Welcome to another edition of Cubers Anonymous!
Welcome to another edition of Cubers Anonymous! Theros is upon us, and I’m sure by now you’ve seen tons of articles talking all about the shiny new Theros cards.
Good! Because you’re going to read another one, and it’s going to thematically tie into my topic today. (For the fact that it actually ties in and the fact that you’ve read a bunch about Theros already. Sense a theme?) First, I want us to look back to my article from a couple of months ago regarding rules and why they should be important to your Cube experience. Don’t worry—we’re not talking about rules today, so you don’t need to start scrambling for the back button on your browser.
At the end of that article, I told you that I believed the rule of having any single card only appear once in a Cube is important to me, as it helps define my Cube experience. This doesn’t mean that I like the fact that there is only one of cards important for archetypes like a Green’s Sun Zenith or Hymn to Tourach, just that I’m unwilling to break my own rule of one copy of each card—no exceptions. Luckily Magic is growing at a torrid pace, and the good folks in Renton have ratcheted up the power of cards in general over time, so when you want more copies of a card in your Cube, chances are a similar card is coming down the pipeline.
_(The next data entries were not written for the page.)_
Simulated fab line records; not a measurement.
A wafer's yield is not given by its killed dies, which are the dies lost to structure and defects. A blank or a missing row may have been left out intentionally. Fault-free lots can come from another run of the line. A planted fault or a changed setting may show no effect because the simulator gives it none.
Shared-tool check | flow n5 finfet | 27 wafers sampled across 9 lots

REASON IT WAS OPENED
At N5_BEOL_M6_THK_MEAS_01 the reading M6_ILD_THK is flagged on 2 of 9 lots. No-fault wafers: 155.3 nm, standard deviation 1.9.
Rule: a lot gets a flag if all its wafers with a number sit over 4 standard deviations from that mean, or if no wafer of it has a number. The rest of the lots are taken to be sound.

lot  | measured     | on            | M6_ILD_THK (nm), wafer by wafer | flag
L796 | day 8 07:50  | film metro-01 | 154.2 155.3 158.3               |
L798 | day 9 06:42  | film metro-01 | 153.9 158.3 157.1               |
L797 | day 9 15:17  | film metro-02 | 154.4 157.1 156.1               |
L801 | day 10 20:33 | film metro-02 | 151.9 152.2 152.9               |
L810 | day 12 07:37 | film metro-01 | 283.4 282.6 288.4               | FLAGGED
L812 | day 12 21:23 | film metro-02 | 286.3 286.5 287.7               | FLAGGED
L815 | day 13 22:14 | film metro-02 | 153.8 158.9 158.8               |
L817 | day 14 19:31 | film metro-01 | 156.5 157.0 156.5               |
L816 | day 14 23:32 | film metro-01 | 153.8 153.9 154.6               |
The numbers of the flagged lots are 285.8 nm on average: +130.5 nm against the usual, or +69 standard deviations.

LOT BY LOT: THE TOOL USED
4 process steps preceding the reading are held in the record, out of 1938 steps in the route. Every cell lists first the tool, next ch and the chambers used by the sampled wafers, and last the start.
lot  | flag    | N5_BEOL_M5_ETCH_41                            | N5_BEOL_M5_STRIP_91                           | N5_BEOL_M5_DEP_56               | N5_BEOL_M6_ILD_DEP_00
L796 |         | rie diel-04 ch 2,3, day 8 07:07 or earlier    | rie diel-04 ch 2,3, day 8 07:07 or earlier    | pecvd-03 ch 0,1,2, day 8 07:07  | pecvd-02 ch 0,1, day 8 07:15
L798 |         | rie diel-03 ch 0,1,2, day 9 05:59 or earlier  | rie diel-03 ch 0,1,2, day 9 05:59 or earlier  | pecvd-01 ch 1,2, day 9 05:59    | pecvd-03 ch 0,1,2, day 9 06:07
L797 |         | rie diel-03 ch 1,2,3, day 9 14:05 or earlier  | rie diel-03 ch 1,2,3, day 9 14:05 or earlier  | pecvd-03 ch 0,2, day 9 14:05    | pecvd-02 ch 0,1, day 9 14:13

Interestingly enough, Magic’s latest expansion has two different kinds of cards: brand-spanking-new cards and cards we’ve pretty much seen before. Both are clearly important to Cube, but let’s check out the new stuff first. This isn’t going to be a traditional review by any means, as Usman has you covered for that with his article last week. Instead I’ll be looking at Theros in a big picture kind of way.
The More Things Change . . .
Theros is mechanically comprised of four parts: bestow, monstrosity, heroic, and the Gods. Let’s start from the top of the mountain and work our way down.
City Of God(s)
I’ve talked with and read about what lots of Cube lovers throughout the community think about the Gods of Theros, and people seem to be all over the place. I feel differently about all of the Gods since they vary greatly despite having the same requirement of five devotion before they start bashing your opponent. There is one thing in common with each of them though—that devotion is awfully hard to get active. I’ve been tracking how often each God would become a creature through devotion for about five weeks in random Cube matches, and four of the five would come up very short very often. As such, I’m forced to evaluate the four Gods that don’t hit it often as how they’d operate in enchantment-only form.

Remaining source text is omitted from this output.